General Somoza’s highly sensible plan calls for a common currency, a single flag, a common customs union, a federal army and a federal congress. With a typical Central American gesture, he offered to resign as president “at any time a union . . . can be brought about.”

One hopeful sign was that the conference would be held in thrifty, well-behaved Costa Rica, Central America’s “New England,” which has always tried to remain aloof from the madhouse politics of its neighbors. Actually practicing democracy, Costa Rica elects its leaders by secret ballot. President Rafael Angel Calderón Guardia is a handsome polo player, farmer and practicing physician who epitomizes Costa Rican political liberality and the Old World manners of its 90% white population.

Like Nicaragua, Guatemala, El Salvador and Honduras are all represented by dictatorlets who have risen to power in the past decade.

Guatemala, first in population, is run like a barracks by President General Jorge Ubico, who washes and clothes, scolds and punishes, rewards and drives his people (60% Indians) to self-improvement. Short, straight, lonely General Ubico is an honest admirer of democracy in a land that has never known it, and made his own gesture toward Central American unity at a conference in 1934.

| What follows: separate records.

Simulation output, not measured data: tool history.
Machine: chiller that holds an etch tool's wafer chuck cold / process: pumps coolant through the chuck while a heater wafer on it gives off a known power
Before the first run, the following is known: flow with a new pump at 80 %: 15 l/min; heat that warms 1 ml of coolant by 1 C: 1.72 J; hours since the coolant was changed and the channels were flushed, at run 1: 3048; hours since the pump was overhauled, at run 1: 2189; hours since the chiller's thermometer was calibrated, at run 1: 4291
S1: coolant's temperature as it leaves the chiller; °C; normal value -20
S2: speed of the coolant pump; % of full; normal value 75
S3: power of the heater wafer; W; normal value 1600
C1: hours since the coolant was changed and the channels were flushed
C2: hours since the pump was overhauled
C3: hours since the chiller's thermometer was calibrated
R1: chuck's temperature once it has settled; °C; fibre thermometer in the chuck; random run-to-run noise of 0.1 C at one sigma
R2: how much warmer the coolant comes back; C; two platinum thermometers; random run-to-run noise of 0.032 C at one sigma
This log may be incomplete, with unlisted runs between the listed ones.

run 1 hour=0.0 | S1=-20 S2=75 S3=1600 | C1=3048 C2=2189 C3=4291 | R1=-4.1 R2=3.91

El Salvador, one of the most thickly populated countries in the Western Hemisphere, is ruled by a strange theosophist-vegetarian, General Maximiliano Hernández, who loves animals, particularly rabbits. Hernandez crushed a “Communist” revolt in 1932, has since paid his army well and given ”fireside chats” which are a blend of spiritualism, brotherliness and witchcraft. He has worked well with the U.S., particularly since Pearl Harbor.

Honduras, stronghold of United Fruit Co., is run by President General Tiburcio Carias Andino, a 300-lb. despot whose banquet halls are protected by machine guns placed behind potted palms. General Carias won Honduras in 1932 and sent thousands into political exile. Hundreds are still in jail. Others bitterly remember that, when they fled, Nicaraguan National Guardsmen caught them, cut the buttons from their pants, forced them to march 30 leagues holding up their breeches.

The Question. The obstacles to unification, with such diverse personalities sponsoring it, are considerable, especially since any workable plan would cost the dictators most of their power. To get whites, mestizos and Indians to agree is another difficulty. Salvadorans, having Aztec blood, remember chirpily that they have always been great fighters. Costa Rica’s Catholic whites have a strong color prejudice. In Guatemala one group of Indians still hangs a little Judas (dressed in a rival tribe’s costume) every Easter as a reminder that their rivals used Spanish soldiers in a tribal war 400 years ago. The greatest obstacle to unification is nationalism.

The spurs toward unification, possibly as a democratic republic instead of a federation of autonomous states, have dug deeper & deeper since World War II. The U.S. has used shrewdness, good works and good will to improve its Central American relations. No longer merely a place where bananas come from, Central America has great strategic importance, not only for naval and air bases but as the only land bridge to the vital Panama Canal. More than anything else in past history, the Pan American Highway, being rushed to completion at a cost of $80,000,000 in Central America alone, has brought the republics together. Where present roads and rails run east and west from ocean to ocean, the new highway will tie them all up with a north-south route facilitating trade and making boundaries less important.

Hemisphere defense indicates the use of armies against a common enemy instead of against neighboring states or a nation’s own people. It might be too much to expect that a conference would result in unity but basically it is a good idea.